The young CEO riffs on the complexities of dealing with Google, developers, and an impatient public in an appearance at the Web 2.0 Summit.

Caroline McCarthy Former Staff writer, CNET News
Caroline McCarthy, a CNET News staff writer, is a downtown Manhattanite happily addicted to social-media tools and restaurant blogs. Her pre-CNET resume includes interning at an IT security firm and brewing cappuccinos.
Caroline McCarthy
2 min read
Facebook CEO Mark Zuckerberg answers questions at the Web 2.0 Summit in San Francisco.
Facebook CEO Mark Zuckerberg answers questions at the Web 2.0 Summit in San Francisco. Rafe Needleman/CNET

SAN FRANCISCO--Facebook CEO Mark Zuckerberg painted a benign portrait of his company in a talk this afternoon at the Web 2.0 Summit, countering both the concerns about how it handles users' personal information as well as its increasing power to muscle out other companies in an apparent quest to dominate the Web.

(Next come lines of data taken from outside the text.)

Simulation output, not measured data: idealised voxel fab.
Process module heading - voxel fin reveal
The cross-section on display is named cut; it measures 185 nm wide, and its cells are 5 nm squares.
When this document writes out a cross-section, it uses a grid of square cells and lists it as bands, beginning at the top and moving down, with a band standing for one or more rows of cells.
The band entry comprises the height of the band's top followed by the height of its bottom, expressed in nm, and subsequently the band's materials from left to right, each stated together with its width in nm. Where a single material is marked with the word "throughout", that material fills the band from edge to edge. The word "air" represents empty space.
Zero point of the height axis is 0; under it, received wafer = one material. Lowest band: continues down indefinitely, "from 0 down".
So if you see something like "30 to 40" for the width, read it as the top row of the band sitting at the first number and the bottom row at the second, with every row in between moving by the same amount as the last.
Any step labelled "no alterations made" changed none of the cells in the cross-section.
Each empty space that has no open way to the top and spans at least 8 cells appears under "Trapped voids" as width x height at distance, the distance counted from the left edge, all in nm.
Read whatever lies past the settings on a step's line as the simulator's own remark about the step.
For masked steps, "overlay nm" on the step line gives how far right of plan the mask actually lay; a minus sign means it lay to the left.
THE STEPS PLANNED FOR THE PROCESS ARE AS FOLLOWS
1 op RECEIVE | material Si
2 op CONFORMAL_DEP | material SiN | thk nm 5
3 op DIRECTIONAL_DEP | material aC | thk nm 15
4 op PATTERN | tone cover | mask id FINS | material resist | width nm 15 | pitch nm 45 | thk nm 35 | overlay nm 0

"I'm not sure we're 100 percent right on this," Zuckerberg said of Facebook's recent spat with Google in which the latter forbade Facebook users from importing their Gmail contact information because Facebook doesn't let them do the reverse. "The correct answer isn't completely obvious. I'm not sure that we're completely right, but I think it's not completely black and white."

He also returned to a common Zuckerberg talking point: that no matter how much Facebook shows up in the press and how many hundreds of millions of people are using the social network, that business-wise it is still extremely young. When interviewer John Battelle said that at six years old, Facebook is about the same age that Google was when it built its groundbreaking AdSense product, and he wondered if Facebook might do the same with a sweeping, Internet-wide social advertising system, Zuckerberg replied, "I think it's earlier-stage than Google (was)...We're getting started with ads and I think that's ramping up well."

He also obliquely defended Facebook's strategy of expanding through the acquisition small start-ups, like Hot Potato and Drop.io, and potentially snuffing out others by building products that immediately compete with smaller companies through the infusion of Facebook's massive scale--like rehashes of the News Feed that looked quite a bit like Twitter, and more recently Facebook Places, which replicates much of the functionality of Foursquare. On Tuesday alone, news broke that Facebook had made strategic "hires" through the acquisition of some intellectual property from Zenbe (first reported by CNET) and Walletin, which brought former Linden Lab CTO Cory Ondrejka on board.

(Facebook made failed attempts to acquire both Twitter and Foursquare.)

Zuckerberg said that the development of products like Places fits into its strategy of providing a platform on which other companies can build, and not an attempt to snuff out start-ups. "Groups, location, (and) messages are really core parts and either distribution channels, or what we view as foundational building blocks of the social graph," he explained.

Imperfection and a willingness to change and evolve are two things that Zuckerberg frequently brings up in public appearances, applied both to Facebook as a company and to himself as a CEO.

"I've made so many mistakes in running the company so far. Basically, any mistake that you can think of I've made or will make in the next few years," Zuckerberg said. "If you're building a product that people love you can make a lot of mistakes."